Skill: Fixing Checkpoint Config Mismatch and Data Loss
Overview
| Field | Value |
|---|---|
| Date | 2026-01-22 |
| Objective | Fix checkpoint resume failures and recover lost worker progress data |
| Outcome | ✅ Successfully fixed config validation, recovered 590 lost runs, prevented future data loss |
| Time to Resolution | ~1 hour (analysis + implementation + verification) |
Problem Statement
When resuming E2E experiments from checkpoints, two critical issues occurred:
- •Config Mismatch Error: Resume failed with "Config has changed since checkpoint" even when configs were identical
- •Lost Worker Progress: Checkpoint showed
completed_runs: {}despite 590run_result.jsonfiles existing on disk
When to Use This Skill
Use this approach when:
- •✅ Checkpoint resume fails with "Config has changed" error despite matching configuration
- •✅ Checkpoint shows empty
completed_runsbut result files exist on disk - •✅ Experiment interrupts (SIGINT) appear to lose worker progress
- •✅ Config hash validation is too strict for legitimate resume scenarios
- •✅ Need to rebuild checkpoint state from scattered result files
Root Cause Analysis
Issue 1: Config Hash Mismatch
Problem: CLI args were hashed and validated against checkpoint hash, but user couldn't remember exact original args.
Root Cause: Design assumed user would provide identical CLI args on resume, but checkpoint already has the correct config saved.
Why It Failed:
- •Original experiment used 3 judge models:
opus, sonnet, haiku - •Resume command only specified 2 judges
- •Hash validation rejected resume despite checkpoint having full config stored
Issue 2: Lost Worker Progress (CRITICAL BUG)
Problem: 590 completed runs existed as run_result.json files, but checkpoint showed completed_runs: {}.

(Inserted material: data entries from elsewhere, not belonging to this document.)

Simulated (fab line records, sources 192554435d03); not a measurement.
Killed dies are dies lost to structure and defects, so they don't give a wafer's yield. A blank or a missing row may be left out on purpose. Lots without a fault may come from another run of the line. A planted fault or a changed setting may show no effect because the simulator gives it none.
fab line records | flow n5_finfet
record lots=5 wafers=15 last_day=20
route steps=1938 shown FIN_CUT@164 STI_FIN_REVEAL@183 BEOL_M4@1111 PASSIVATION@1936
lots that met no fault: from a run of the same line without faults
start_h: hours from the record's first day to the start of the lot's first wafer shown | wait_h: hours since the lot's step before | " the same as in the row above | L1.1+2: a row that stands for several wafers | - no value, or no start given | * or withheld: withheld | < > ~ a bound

Root Cause: Race condition in interrupt handler:
# runner.py:380-385 (BUGGY CODE)
finally:
if is_shutdown_requested() and self.checkpoint:
self.checkpoint.status = "interrupted"
save_checkpoint(self.checkpoint, checkpoint_path) # ⚠️ OVERWRITES WORKER PROGRESS
What Happened:
- •Worker processes complete runs and save checkpoint with
completed_runspopulated - •User presses Ctrl+C (SIGINT)
- •Main process catches SIGINT in
finallyblock - •Main process saves
self.checkpointwhich has stalecompleted_runs: {} - •All worker progress is overwritten!
Issue 3: Incomplete Serialization
Problem: thinking_mode, max_subtests, and use_containers were missing from ExperimentConfig.to_dict().
Impact: Config couldn't be fully restored from saved JSON, causing subtle bugs.
Verified Workflow
Step 1: Create Repair Script
Created scripts/repair_checkpoint.py to rebuild completed_runs from existing result files:
# Scan for all run_result.json files
for run_result_file in experiment_dir.rglob("run_result.json"):
# Parse path: T0/00/run_01/run_result.json
tier_id, subtest_id, run_dir = parse_path(run_result_file)
run_num = int(run_dir.split("_")[1])
# Load result and determine status
with open(run_result_file) as f:
run_data = json.load(f)
status = "passed" if run_data.get("judge_passed") else "failed"
# Rebuild nested structure
completed_runs[tier_id][subtest_id][run_num] = status
Result: Recovered 590 lost runs across 5 tiers
Step 2: Fix Config Loading
Modified runner.py:191-219 to load config from checkpoint instead of validating CLI args:
if checkpoint_path and not self._fresh:
self.checkpoint = load_checkpoint(checkpoint_path)
self.experiment_dir = Path(self.checkpoint.experiment_dir)
# Load config from checkpoint's saved experiment.json
saved_config_path = self.experiment_dir / "config" / "experiment.json"
if saved_config_path.exists():
logger.info(f"📋 Loading config from checkpoint: {saved_config_path}")
self.config = ExperimentConfig.load(saved_config_path)
# Now CLI args don't matter - checkpoint config wins!
Why This Works:
- •Checkpoint always references the correct config via
experiment_dir - •No need for user to remember exact CLI args
- •Config hash validation becomes a sanity check only (fallback path)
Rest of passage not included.